The Vulkan build is steadily getting more and more functionality. Now the core rendering pipeline in SceneEngine is working – which means we can have deferred lighting, shadows, IBL, tonemapping, etc. Simple scene should render correctly now. But there are some inefficiencies and issues (see below).
Unfortunately the DirectX11 version isn’t working at the moment. This is all in the “experimental” branch.
Declarative render passes
Tone-mapping now works, and it was a good prototype for the “declarative” render pass model. This allows us to specify render passes and render targets required using a “description” structure. The system will do some caching and correlate request to resources, creating and binding as necessary.
There is some overhead with this design because it involves doing some per-frame hash and lookups as we go along. It’s not as efficient as (for example) just pre-creating all of the frame buffer / render pass objects in a configure step. However, this design is maybe a little more flexible and easier to tie into existing scene engine code. In effect, we’re building a new layer that is just one step more abstract from the underlying Vulkan objects.
I’ve pushed some of the “busy-work” (like declaring subpass dependencies) down into the RenderCore::Metal layer. This makes the interface easier to use… But the downside is that my abstraction is not expressive enough for some unusual cases. For example, I came across a cases where we want to bind the “depth & stencil” aspects of a depth texture in one subpass; and in the second subpass only the “stencil” aspect is bound. This apparently needs a dependency… But it’s just really inconvenient with this interface.
I’ve also build a concept called “named resources” into the Metal::DeviceContext. This allows us to get TextureViews for attachments from the device context. It feels out of place because it’s an operation that doesn’t involve the hardware, but there doesn’t seem to be any better way to handle this case.
Fundamentally we want to define attachments FrameBufferDesc objects, so that we can later refer to them again by binding id. It would be better if some of this functionality was in the RenderCore::Techniques library… But it would be just too much hassle to split it better Techniques and Metal.
Anyway, it’s working now in Vulkan. However, I still haven’t got to the caching and reuse part. And it also needs to be implemented for DirectX11, also!
Compute shader work!
I added in support for the compute pipeline. It actually was pretty easy. I decided to switch some of the tonemapping code from pixel shaders to compute shaders – because this seems to be more natural in Vulkan. Working with viewports and render targets is much more complex in Vulkan than DirectX11.

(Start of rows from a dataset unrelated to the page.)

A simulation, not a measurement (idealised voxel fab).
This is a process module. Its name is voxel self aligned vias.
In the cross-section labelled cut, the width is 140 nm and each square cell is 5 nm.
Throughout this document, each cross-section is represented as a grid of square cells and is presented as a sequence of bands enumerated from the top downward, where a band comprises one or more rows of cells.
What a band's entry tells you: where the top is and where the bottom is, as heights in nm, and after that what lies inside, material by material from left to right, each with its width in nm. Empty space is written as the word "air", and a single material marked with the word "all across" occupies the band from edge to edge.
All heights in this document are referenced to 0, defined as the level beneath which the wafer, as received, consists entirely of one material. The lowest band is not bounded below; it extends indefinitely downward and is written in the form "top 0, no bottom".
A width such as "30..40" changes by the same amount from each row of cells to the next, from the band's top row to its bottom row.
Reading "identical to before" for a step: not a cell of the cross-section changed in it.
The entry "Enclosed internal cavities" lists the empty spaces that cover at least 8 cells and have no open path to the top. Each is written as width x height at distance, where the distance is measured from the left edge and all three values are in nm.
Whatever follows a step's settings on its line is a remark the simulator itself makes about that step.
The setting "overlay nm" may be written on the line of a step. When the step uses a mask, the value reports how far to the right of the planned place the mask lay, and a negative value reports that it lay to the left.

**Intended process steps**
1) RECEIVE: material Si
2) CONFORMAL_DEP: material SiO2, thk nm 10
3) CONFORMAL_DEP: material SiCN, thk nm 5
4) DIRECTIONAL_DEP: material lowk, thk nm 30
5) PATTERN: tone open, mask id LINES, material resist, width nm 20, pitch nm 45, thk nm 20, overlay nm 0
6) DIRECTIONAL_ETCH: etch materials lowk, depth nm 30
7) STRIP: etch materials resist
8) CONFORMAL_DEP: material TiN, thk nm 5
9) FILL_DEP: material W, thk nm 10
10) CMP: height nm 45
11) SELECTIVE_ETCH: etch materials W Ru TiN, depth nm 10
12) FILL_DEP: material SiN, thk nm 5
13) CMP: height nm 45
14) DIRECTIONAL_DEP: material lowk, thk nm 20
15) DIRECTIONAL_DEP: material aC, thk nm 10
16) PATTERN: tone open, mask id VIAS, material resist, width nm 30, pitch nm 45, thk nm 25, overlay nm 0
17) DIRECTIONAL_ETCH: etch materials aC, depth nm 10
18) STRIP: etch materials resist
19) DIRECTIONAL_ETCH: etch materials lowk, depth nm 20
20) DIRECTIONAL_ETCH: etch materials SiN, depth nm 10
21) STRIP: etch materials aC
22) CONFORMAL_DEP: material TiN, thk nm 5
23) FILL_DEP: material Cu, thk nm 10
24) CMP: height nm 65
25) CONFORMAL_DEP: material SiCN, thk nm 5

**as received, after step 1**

Render state objects working & dynamic pipeline objects
Now all of the render state objects (like BlendState, SamplerState, etc) work. However all of the “pipeline objects” are dynamically created as needed. Vulkan allows these to be pre-calculated and optimised and load time. This is pretty smart, because a lot of that render state information can just become shader instructions and combined into the shader code.
I think the SharedStateSet techniques might be able to precalculate pipeline objects. But a lot of pipeline objects will have to be dynamically created like this. But perhaps I can use the “inheritance” stuff in pipeline objects to calculate some stuff earlier (for example, in ShaderPrograms).
For the moment, pipeline objects are just created and recreated like crazy!
Separated Samplers and Textures in HLSLCrossCompiler
I found that GL_KHR_vulkan_glsl added support for separate Sampler and Texture objects to GLSL. So I added support for this to the HLSLCrossCompiler! This is a huge help, because otherwise it would be a hassle to work around the standard HLSL model of separate objects.
Many fixes in HLSLCrossCompiler
As I go through, I’m finding issues in the HLSLCrossCompiler. It’s quite strange because the compiler supports so many instructions and modes… But they there are certain things that are just incorrect. In particular, I’ve had some fixes to certain swizzle operations, and made some fixes dealing with constant buffers.
It’s really quite fascinating because this cross compiler path works so well for so many shaders… I’m really using a lot of HLSL features in XLE, and I’m often happily surprised by the cross compiler just “figuring it out.” But then suddenly some shader will use an instruction in a slightly different way, and everything falls apart.
Anyway, it’s getting more reliable as I go along.
Better model for descriptor sets
I finally settled on a much better model for descriptor sets. I borrowed some ideas from the DirectX12 “root signatures” – these allow us to creating a mapping between the linear register mapping in HLSL (eg, register(t2), register(b3), etc) and a system of descriptor sets and binding points.
So I’ve re-purposed that idea for XLE. The root signatures actually also defines the “descriptor set layouts.” This allows us to create a few global layouts, and reuse them for all shaders. This seems to be the best way.
We have 4 descriptor sets available; I’m using one for BoundUniforms, one for “dynamic” bindings (not-BoundUniforms) and one for global resources that remain bound the entire frame. And so there’s one left over; maybe it will be used for input attachments.
There’s still some thrashing that can occur. But this design seems reasonable. I may expand the interface for BoundUniform that will allow for every efficient use.
More to come…
So it’s working! But there’s still a lot to come. Some things got broke while changing things, and there’s still a lot of perform improvements to make. But it’s looking ok so far.